It isn’t just the characters. The setting is stunning. I kid you not when I say it’s perhaps the most vividly atmospheric novel I’ve read since Emily Bronte‘s Wuthering Heights. The reservoir which holds a size-able amount of the mystery of Imaginary Girls takes on a life of it’s own. It’s so richly evocative, sometimes I felt myself drowning in it or listening to it breathe in the night, like Chloe did.
Imaginary Girls is the kind of book that is built on paradoxes. Of reality distorted to suit personal interests. The kind of book that manages to be both startlingly beautiful and hair-raisingly disturbing. The kind that makes you wonder what the author feeds on to have come out with such an extraordinary piece of work. The kind that makes you want to give out copies of it to every person you come across just so they can have a piece of its magic too. The kind that makes you pull out your pen or laptop, if only to make you aspire to create something as marvellous.

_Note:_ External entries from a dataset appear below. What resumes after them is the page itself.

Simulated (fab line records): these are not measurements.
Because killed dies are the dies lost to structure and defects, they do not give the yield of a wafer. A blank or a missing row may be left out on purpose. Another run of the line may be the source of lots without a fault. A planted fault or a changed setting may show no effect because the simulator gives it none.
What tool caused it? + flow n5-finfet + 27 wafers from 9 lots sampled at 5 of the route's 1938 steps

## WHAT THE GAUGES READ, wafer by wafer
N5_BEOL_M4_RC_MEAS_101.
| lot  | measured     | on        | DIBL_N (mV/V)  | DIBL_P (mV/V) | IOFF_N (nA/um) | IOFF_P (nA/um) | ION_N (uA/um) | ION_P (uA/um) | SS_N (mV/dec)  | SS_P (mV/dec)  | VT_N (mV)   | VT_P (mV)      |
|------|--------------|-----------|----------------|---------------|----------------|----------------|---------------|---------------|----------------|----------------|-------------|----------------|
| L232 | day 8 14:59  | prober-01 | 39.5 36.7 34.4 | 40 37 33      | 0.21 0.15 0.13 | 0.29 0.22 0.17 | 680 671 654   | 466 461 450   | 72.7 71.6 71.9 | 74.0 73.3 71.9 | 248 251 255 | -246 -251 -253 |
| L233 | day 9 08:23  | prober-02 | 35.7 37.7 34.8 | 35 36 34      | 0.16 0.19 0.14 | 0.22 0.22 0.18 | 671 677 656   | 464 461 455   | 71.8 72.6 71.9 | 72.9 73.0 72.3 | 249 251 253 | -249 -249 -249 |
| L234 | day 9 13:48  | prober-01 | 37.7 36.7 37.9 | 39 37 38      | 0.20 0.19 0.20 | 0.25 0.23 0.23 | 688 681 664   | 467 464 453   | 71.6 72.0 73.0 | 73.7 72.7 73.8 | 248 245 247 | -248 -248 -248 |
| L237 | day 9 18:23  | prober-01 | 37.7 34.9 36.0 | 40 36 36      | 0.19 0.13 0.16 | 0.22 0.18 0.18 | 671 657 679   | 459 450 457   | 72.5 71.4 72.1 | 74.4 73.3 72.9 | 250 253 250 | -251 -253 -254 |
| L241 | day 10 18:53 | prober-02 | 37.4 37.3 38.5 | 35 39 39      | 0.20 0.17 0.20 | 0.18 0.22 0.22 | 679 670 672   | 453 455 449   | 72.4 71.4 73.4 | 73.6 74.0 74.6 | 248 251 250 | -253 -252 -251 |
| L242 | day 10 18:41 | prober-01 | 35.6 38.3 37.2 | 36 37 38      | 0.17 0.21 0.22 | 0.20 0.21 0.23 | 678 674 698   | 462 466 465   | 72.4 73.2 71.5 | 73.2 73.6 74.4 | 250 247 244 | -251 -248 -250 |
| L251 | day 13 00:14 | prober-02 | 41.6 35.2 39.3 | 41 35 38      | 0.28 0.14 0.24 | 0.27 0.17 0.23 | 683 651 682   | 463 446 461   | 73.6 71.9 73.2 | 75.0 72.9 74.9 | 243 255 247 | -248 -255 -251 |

Do I recommend this? YES, YES AND A THOUSAND TIMES OVER. And then some more.
And just so I can make you a li’l jealous,
|Author signed! See? 😀
(I won this at a giveaway)
Glimpse a little of the magic through the trailer:
How often do you read magic realism?
by Julie Cross
Released: 17th Jan, ’12.
The year is 2009. Nineteen-year-old Jackson Meyer is a normal guy… he’s in college, has a girlfriend… and he can travel back through time. But it’s not like the movies – nothing changes in the present after his jumps, there’s no space-time continuum issues or broken flux capacitors – it’s just harmless fun.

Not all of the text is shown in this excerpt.